Former bank rep suspended, fined $10K, for allegedly selling unsuitable investments
FINRA has reprimanded a broker who allegedly made unsuitable recommendations in unit investment trusts while employed at Huntington National Bank, the regulator said.
Richard Graham was suspended for two months, fined $10,000 and ordered to disgorge more than $3,500 in commissions he received, according to a document FINRA filed last week.
Graham worked for Huntington in Lafayette, Indiana. He is the third rep from Huntington since December to run into trouble for alleged aggressive selling of unit investment trusts to customers.
FINRA rebuked Graham for recommending that a non-native English-speaking couple invest $350,000 —the bulk of their net worth — in two unit investment trusts in November and December 2012. A year later, the muni bond investments had fallen almost 23% in value, according to FINRA.
“Placing 94% of their net worth in an investment that employed leverage, included non-investment grade securities, and could lose a large amount of principal in a short time period was unsuitable,” FINRA asserted.
The couple had a conservative risk profile and were planning to retire within 10 years, FINRA said.
Graham, who now works as a real estate broker in Indianapolis, declined to comment through his attorney, Keith Griffin of Griffin Law Firm in Indiana.
FINRA also scolded Graham for selling an elderly customer three unit investment trusts totaling $259,000, or nearly half of her net worth, according to FINRA’s filing. When the customer sold the investments six months later, they had dropped more than $29,000, or 11.4%, in value, FINRA said. The elderly woman bought the unit investment trusts in April and May 2013.
“Recommending that a 98-year-old customer with a moderately conservative risk tolerance invest 42% of her net worth in a single product that employed leverage and could sustain substantial losses in a short time period was not suitable,” FINRA charged.

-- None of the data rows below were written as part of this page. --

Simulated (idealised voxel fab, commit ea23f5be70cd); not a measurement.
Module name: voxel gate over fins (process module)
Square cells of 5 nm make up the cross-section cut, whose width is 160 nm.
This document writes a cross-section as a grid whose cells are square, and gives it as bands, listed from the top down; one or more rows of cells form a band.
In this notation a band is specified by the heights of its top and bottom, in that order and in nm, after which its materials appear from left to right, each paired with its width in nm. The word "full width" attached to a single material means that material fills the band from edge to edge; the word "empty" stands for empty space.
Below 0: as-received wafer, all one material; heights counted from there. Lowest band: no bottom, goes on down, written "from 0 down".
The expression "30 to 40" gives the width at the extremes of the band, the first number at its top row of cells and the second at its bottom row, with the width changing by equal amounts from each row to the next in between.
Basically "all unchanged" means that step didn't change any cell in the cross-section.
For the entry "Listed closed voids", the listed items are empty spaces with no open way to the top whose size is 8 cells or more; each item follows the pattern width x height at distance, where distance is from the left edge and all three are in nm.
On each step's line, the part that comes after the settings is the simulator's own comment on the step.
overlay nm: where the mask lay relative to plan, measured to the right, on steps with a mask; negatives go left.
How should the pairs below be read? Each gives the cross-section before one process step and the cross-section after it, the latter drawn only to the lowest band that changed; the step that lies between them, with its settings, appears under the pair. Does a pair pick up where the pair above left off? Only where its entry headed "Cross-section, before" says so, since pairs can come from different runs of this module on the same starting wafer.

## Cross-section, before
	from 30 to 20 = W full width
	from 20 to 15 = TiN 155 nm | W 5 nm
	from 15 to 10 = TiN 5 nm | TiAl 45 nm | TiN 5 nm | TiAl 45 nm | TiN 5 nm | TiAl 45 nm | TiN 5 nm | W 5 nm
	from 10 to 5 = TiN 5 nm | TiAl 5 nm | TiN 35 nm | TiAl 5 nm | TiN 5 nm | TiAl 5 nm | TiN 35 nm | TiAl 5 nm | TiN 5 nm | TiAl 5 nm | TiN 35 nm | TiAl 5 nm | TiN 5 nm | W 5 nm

In his settlement with FINRA, Graham neither admitted nor denied the charges, but consented to an entry of FINRA’s findings. He worked for Huntington from June 2005 to July 2013, when he joined J.P. Morgan Chase, according to his BrokerCheck report. He left J.P. Morgan last month.
Glen Zehr, a spokesman for Huntington, had no comment, nor did Michael Fusco, a spokesman for Chase Wealth Management.
Graham’s suspension follows two other FINRA disciplinary actions against former Huntington reps for alleged misconduct related to unit investment trusts. In May, David Michael Miller was barred from the industry and ordered to pay more than $800,000 in restitution and disgorgement for allegedly making unsuitable recommendations of the products. The other rep, Jeffrey Rittberger, was suspended for 45 days and fined $10,000 last December for purportedly making unsuitable recommendations in municipal unit investment trusts.
FINRA blasted the former rep for allegedly making unsuitable recommendations in unit investment trusts that cost customers more than $1 million in losses.